In recent years, there is an increasing interest in stochastic functional differential equations(SFDEs) with finite and infinite delay under less restrictive conditions than Lipschitz condition. For instance, in 2007, Wei and Wang [4] discussed the existence and uniqueness of the solution for stochastic functional differential equations with infinite delay, in 2008, Mao et al. [5] discussed almost surely asymptotic stability of neutral stochastic differential delay equations with Markovian switching, in 2008, Ren et al. [6] considered the existence and uniqueness of the solutions to SFDEs with infinite delay, and in 2009, Ren and Xia [7], discussed the existence and uniqueness of the solution to neutral SFDEs with infinite delay. Furthermore, on this topic, one can see Halidias [8], Henderson and Plaschko [1], Kim [9, 10], Ren [11], Ren and Xia [7], Taniguchi [12] and references therein for details.

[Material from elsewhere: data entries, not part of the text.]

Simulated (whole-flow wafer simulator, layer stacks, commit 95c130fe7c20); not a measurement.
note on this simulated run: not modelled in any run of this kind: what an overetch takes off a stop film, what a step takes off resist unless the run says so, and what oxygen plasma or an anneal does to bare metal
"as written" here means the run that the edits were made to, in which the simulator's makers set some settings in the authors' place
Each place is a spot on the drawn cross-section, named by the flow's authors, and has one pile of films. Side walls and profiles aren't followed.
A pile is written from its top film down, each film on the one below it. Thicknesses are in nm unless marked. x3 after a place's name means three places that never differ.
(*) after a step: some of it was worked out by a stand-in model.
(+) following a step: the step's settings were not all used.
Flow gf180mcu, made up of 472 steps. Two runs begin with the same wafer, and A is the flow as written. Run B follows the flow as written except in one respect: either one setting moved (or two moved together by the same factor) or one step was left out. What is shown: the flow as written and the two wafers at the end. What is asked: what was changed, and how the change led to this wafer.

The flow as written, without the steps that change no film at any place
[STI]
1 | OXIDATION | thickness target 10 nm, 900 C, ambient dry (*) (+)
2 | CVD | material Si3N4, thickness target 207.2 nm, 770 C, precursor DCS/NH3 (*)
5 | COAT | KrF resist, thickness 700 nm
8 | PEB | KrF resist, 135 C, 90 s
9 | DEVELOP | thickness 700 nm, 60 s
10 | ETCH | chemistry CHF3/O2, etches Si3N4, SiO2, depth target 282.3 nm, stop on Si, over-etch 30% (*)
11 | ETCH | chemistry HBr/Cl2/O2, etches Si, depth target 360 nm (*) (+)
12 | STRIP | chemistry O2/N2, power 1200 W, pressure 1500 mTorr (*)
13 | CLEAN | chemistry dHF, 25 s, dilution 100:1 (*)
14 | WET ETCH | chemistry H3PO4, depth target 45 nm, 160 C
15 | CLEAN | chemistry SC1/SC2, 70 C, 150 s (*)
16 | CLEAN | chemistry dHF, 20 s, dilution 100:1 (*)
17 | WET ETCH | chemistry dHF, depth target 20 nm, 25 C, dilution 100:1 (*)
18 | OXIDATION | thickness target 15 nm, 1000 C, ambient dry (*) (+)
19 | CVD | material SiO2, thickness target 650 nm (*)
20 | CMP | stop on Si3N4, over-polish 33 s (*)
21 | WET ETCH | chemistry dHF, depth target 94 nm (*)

On the other hand, Mao [2] discussed d-dimensional stochastic functional differential equations with finite delay

$$\text{d}x\left(t\right)=f\left(x_t,t\right)\text{d}t+g\left(x_t,t\right)\text{d}B\left(t\right),t_0\le t\le T,$$

(1.1)

where x _t = {x(t + θ): -τ ≤ θ ≤ 0} could be considered as a C([-τ, 0]; R^d)-value stochastic process. The initial value of (1.1) was proposed as follows:

$$\begin{array}{c}{x}_{t_0}=\xi =\left\{\xi \left(\theta \right):-\tau \le \theta \le 0\right\}\text{is an}{\mathcal{F}}_{t_0}\text{ - measurable}\hfill \\ C\left(\left[-\tau ,0\right];R^d\right)-\text{value random variable such that }E{ǁ\xi ǁ}^2<\infty .\hfill \end{array}$$

Furthermore, Ren et al. [6] also considered the stochastic functional differential equations with infinite delay at phase space BC((-∞, 0]; R^d) to be described below.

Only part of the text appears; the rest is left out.